09/02/2015

By Paula Abbott, Tax Director, Lloyd Piggott

Whatever your opinion on Auto Enrolment, the government is actively getting behind the issue of retirement and is spurring the British public on to do the same — which is proving to be successful going by the governments latest opt-out figures. However, although people are buying into the premise of the scheme, the consequences of failing to plan ahead seem to be getting lost somewhere in the hype, leaving many businesses vulnerable and in need of direction.

Auto Enrolment (AE) is an initiative that will affect all businesses at some point between now and 2017, yet awareness of its implications has been surprisingly low. This, paired with confusing jargon and the threat of potential fines, has left some businesses feeling quite nervous. It’s important that companies that haven’t yet looked for structured guidance on the next steps do so now, as they could be left with a hefty fine and a smaller choice of pension providers. It’s also important for them to know that we believe many of these providers will not necessarily be able to offer them a scheme so the importance of companies contacting a pension provider as soon as possible can’t be stressed enough.

Although Auto Enrolment encourages a move to make us all more efficient savers, it does potentially apply a lot of pressure on companies that may already find their resources stretched. The legal requirement to offer employees pension schemes and the requirements of employers to contribute to the pension is a lot to take on especially for smaller employers. A common misconception amongst business owners is if they don’t have staff members who want to join a pension scheme they do not need to comply, however, action does need to be taken and a scheme needs to be set up and maintained even if all employees opt out.

As the set up task is far more complex than simply activating a pension scheme, companies need to be made aware that they need to assess in-house capabilities to manage this and appreciate that they may not have the software resources available. Therefore, finding an accountant to assist you in the process of completing the payroll and complying with your pension requirements is paramount.

Although The Pensions Regulator is advising businesses to leave at least 12 months for the overall set up of AE, for many it has fallen on the ‘I’ll look at that next month’ pile. Businesses need to ensure their accountancy firms are actively informing them about impending staging dates and the associated penalty costs now, allowing the company enough time to organise setting up a Pension Scheme and laying out clear steps that need to be taken.

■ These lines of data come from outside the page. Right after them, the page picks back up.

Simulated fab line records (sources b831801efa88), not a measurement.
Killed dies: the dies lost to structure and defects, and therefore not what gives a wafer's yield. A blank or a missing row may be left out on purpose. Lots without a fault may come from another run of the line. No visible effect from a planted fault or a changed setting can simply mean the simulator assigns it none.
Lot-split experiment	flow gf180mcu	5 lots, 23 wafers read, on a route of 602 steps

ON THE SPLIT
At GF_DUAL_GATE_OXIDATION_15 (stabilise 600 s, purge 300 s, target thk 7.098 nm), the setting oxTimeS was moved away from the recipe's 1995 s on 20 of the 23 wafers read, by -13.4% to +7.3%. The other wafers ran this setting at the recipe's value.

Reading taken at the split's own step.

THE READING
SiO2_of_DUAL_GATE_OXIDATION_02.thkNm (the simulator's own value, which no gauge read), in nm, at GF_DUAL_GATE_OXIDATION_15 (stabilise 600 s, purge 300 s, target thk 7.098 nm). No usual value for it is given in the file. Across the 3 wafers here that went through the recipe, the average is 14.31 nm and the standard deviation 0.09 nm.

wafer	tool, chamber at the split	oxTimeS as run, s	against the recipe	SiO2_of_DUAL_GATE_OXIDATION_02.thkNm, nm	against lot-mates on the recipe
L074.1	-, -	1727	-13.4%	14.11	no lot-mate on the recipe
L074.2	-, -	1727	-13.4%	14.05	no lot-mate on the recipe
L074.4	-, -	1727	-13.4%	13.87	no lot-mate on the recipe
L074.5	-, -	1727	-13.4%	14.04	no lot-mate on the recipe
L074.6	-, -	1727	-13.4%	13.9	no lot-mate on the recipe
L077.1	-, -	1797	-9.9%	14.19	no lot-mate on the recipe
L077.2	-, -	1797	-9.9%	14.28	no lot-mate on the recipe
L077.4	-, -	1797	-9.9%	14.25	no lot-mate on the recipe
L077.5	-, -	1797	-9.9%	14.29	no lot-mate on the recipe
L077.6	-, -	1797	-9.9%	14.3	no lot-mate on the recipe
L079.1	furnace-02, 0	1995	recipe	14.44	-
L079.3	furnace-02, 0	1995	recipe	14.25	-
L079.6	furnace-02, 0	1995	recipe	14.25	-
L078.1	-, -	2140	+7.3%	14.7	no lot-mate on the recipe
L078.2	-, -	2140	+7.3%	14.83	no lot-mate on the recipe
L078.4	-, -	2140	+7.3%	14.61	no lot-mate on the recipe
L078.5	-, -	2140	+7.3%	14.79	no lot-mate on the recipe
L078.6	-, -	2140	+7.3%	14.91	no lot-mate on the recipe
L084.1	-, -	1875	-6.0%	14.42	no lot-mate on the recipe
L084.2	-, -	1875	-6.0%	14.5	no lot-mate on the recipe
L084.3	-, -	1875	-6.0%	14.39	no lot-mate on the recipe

Next steps for businesses and their accountants:

– Find out your staging date from the Pensions Regulators website— this will be determined by the number of employees you have in the business. This date is when you will need to be ready for AE
– Speak to a pensions advisor
– Nominate a key company contact, and an accountancy contact
– Develop your initial plans
– Choose your software and check records (many businesses will choose to outsource this to an accountancy firm who might already process their payrolls)
– Choose a pension scheme
– Tell your staff — advise your staff of the impending staging date giving pension scheme details.
– Assess the eligibility of your staff
– On and after your staging date, notify staff members who have automatically been enrolled
– Complete your declaration of compliance (registration)
– Maintain records
– Fulfil ongoing responsibilities (which include assessing staff members each time payroll is run).